Buyer represents and warrants that they are not subject to sanctions or otherwise designated on any list of prohibited or restricted parties, and are not owned 50% or more or controlled by such a party, including but not limited to the lists maintained by the United Nations Security Council, the U.S. Government (e.g., the U.S. Department of Treasury’s Specially Designated Nationals list and Foreign Sanctions Evaders list, and the U.S. Department of Commerce’s Entity List), the European Union or its member states, or other applicable government authority. Buyer further warrants that no sanctioned or blocked individual will be involved in the work envisioned under this agreement, including negotiations, contracting, or any other transactions, and shall advise Supplier immediately in the event an ownership or other change would violate any term in this section, in which case Supplier shall be relieved from any further responsibilities under this agreement.
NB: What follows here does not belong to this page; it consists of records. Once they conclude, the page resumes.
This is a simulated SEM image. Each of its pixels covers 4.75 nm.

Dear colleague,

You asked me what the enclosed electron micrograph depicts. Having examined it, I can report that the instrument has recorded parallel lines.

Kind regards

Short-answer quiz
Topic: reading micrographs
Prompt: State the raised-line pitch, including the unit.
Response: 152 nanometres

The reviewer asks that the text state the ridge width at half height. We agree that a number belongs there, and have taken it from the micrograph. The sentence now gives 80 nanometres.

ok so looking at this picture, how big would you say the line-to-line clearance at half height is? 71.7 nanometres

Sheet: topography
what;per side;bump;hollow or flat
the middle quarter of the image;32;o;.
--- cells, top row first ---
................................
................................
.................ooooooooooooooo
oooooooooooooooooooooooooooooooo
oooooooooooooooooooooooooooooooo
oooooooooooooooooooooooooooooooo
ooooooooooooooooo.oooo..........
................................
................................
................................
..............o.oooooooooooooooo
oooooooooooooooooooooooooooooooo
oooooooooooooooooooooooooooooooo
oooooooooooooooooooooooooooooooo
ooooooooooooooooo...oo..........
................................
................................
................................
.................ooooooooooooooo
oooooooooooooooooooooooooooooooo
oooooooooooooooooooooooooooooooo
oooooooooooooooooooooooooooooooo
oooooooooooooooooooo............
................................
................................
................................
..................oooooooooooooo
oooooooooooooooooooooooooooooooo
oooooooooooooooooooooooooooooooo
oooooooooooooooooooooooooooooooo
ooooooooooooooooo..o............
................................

Buyer understands that certain functionality of Software, such as encryption or authentication, may be subject to use, import or export restrictions in the event that you transfer the Software from the country of delivery, and you are responsible for complying with any such applicable restrictions. Buyer shall be responsible for procuring all required government authorizations for any subsequent export, import or use of the Service and any Buyer Service-Compatible Application(s) utilized by Buyer.
The parties will attempt in good faith promptly to resolve any dispute arising hereunder by negotiations between representatives of the parties who have authority to settle the dispute. If unsuccessful, the parties further will attempt in good faith to settle the dispute by non-binding third-party mediation, with mediator fees and expenses apportioned equally to each side. Any dispute not so resolved by negotiation or mediation may then be submitted to a court of competent jurisdiction in accordance with the terms hereof. These procedures are the exclusive procedures for the resolution of all such disputes between the parties.
The agreement evidenced hereby and all disputes arising thereunder will be governed by Commonwealth of Virginia and interpreted in accordance with the internal laws and will be subject to the exclusive jurisdiction of the courts of Commonwealth of Virginia. Should any term or provision hereof be held wholly or partly invalid or unenforceable under applicable law, the remainder of the agreement evidenced hereby will not be affected thereby.
The agreement evidenced hereby may not be assigned by either party without the written consent of the other (which consent will not be unreasonably withheld). However, consent will not be required for internal transfers and assignments as between Seller and its parent company, subsidiaries or affiliates as part of a consolidation, merger or any other form of corporate reorganization.
Certain ITHENA products or services may be subject to additional terms or addendums ("Addendum"), including without limitation payment processing, indemnification, or limitation of liability provisions. All such Addendums are hereby incorporated by reference into this Agreement and form part of the overall contractual terms between Buyer and Seller. The current Addendums applicable to your use of ITHENA products are available at https://eula.ithena.io/addendum.
The parties acknowledge that they have required that the agreement evidenced hereby be drawn up in English.